Note : Godot 3.2.1, Blender 2.82.
I'm sure there's no connection, but ever since the lockdown started I've been feeling
tired again. My brain is sluggish and my body feels exhausted.
Probably not a good time to try and implement doors in my game ...
Anyway. I forced myself to do a little bit of work each day (30 minutes or so),
and it seems I have now made 'ALL THE MISTAKES' !
So. Read, and learn (or laugh) (or weep).
I started by modeling a couple of doors based on the size of real doors (I actually made them a bit bigger because it's a castle) and I also textured them (because ... why not ? In hindsight, not one of my better ideas). My player model is smallish, compared to the doors ... so, everything seemed fine to me.
Next, I added collision shapes to the walls, floor, and doors, and exported everything to Godot. However, when I tried walking through an open door (in game), the player character got stuck ! The doorway also looked unexpectedly narrow ...
So, I ended up having to make the doors (and door frames and wall entrances) 0.05 Blender units (meters) wider (yes, I found that quite funny too), and I also changed the camera fov from 70 to 45 (gasp !). I'll just have to wait and see if that's an ok thing to do ; the doorways definitely look better ...
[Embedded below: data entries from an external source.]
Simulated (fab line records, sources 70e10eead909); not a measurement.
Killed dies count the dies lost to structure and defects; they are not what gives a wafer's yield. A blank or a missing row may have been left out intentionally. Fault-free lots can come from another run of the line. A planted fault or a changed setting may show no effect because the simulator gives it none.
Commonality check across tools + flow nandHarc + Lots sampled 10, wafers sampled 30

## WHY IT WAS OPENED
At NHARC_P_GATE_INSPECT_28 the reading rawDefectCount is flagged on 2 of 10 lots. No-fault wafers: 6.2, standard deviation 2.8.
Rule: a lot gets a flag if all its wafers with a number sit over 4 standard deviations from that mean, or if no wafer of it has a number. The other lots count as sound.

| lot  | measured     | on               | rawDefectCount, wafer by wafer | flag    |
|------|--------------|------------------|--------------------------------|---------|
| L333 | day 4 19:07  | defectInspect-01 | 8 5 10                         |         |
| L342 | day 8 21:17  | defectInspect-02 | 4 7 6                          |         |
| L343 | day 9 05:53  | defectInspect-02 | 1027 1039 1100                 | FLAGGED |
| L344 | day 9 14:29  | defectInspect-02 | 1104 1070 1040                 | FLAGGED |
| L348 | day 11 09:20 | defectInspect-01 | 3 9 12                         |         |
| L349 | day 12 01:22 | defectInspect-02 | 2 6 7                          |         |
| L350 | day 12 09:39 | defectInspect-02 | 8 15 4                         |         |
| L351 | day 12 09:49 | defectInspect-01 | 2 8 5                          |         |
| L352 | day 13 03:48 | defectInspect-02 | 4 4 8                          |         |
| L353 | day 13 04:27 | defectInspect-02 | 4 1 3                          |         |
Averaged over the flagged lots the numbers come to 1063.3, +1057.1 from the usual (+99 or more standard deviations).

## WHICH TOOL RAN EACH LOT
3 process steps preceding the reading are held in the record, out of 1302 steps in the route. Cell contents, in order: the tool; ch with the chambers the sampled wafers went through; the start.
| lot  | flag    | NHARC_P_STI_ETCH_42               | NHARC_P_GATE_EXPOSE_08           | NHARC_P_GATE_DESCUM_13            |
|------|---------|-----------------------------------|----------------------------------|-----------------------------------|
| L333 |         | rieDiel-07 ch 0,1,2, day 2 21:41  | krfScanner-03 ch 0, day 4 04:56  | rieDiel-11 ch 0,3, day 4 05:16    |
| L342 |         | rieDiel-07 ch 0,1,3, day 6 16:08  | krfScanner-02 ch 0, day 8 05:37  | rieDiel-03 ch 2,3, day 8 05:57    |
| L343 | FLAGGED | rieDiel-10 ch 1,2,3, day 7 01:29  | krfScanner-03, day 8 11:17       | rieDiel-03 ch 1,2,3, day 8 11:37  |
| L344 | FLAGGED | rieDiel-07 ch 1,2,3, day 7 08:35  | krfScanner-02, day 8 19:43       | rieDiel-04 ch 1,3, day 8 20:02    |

Doors are 'interactables', so, in theory, they should be quick to implement since I already figured out how to do that. And more importantly, I wrote it up in a blog post, so I don't even have to remember how I did that (and I don't) !
The reality :
I'm not going to talk about all the things I tried that failed, but, at one point I seriously considered replacing all hinge doors in the game with sliding doors :
There's a good reason 'door tutorials' only talk about sliding doors ...
This is my player character standing too close to an opening/closing door :
In the end, I did find a tutorial on hinge doors.
But alas ... It was a tutorial about hinge doors that always swing open -away- from the player ( as you see in shooters). And that's not what I want for my game.
Back to creating my own 'hacky solution' ...
So, this is the door structure I'm currently using in Godot :
If you have read my previous posts, you'll recognize the 'interactable' (IA) setup ... with some tweaks.
First, you may wonder why I haven't made the door frame (I called it 'arch') part of the wall
rather than the 'door interactable'.
Well, there's a good reason for that ! Godot doesn't seem to have a 'snap' functionality for precisely placing 2 models relatively to one another. And, as I found out, if a door isn't in exactly the right place inside the door frame, light from the room behind the door comes through ... This looks quite bad in a game.
The 'wrapper' node contains all nodes that require the rotation animations (door, key, ...).
The 'push zone' (pz_1) is meant to solve the problem of the player character standing too
close to a door. It consists of an Area node and a Position3d node.
When the player interacts with a door while he's standing inside a push zone area, he will be transported to the 'new_pos' before the door opens or closes.
A problem I had, was that I wanted this solution to work no matter what direction the player character was facing when he interacted with a door. He should always end up looking at the door :
I have to admit I was struggling quite a bit with the math for this.
But then, I discovered that gdscript has a function called 'angle_to()' that returns the minimum angle between 2 vectors ! This makes it very easy to find out by how much the player character has to be rotated when he's transported to his new position.
The only problem with this function is, that it always returns a positive number, so I still don't know if I have to rotate the player clockwise or counter clockwise ...
There's probably an easy way to find out ... but, it just didn't 'come to me'.
Fortunately, the 2d version of 'angle_to()' -does- return the rotation direction ! So, I converted the 2 relevant Vector3's into Vector2's by getting rid of the Y axis info (the Y axis is the axis around which the player needs to be rotated) :
The function update_player_tf() is called from within do_hsl_click(), which handles clicks on doors :
Both functions are part of the script attached to the iad_x root node (see first image under 'Hacky Solution').
Note : I use this 'hack' with 2 conditions :
1) the player rotates in increments of 90 degrees (might change in the future)
2) player and door are horizontal and at the same height (meaning : I don't know what happens when a player that is on the stairs or a slope tries to open a door that opens towards him).
The last bit of code is attached to the push zone 'pz_1' node :
I now have working doors ! =)
Note : locking/unlocking doors and opening/closing doors is handled by the 'hotspot' nodes and the animation player, as described in a previous blog post ('IA').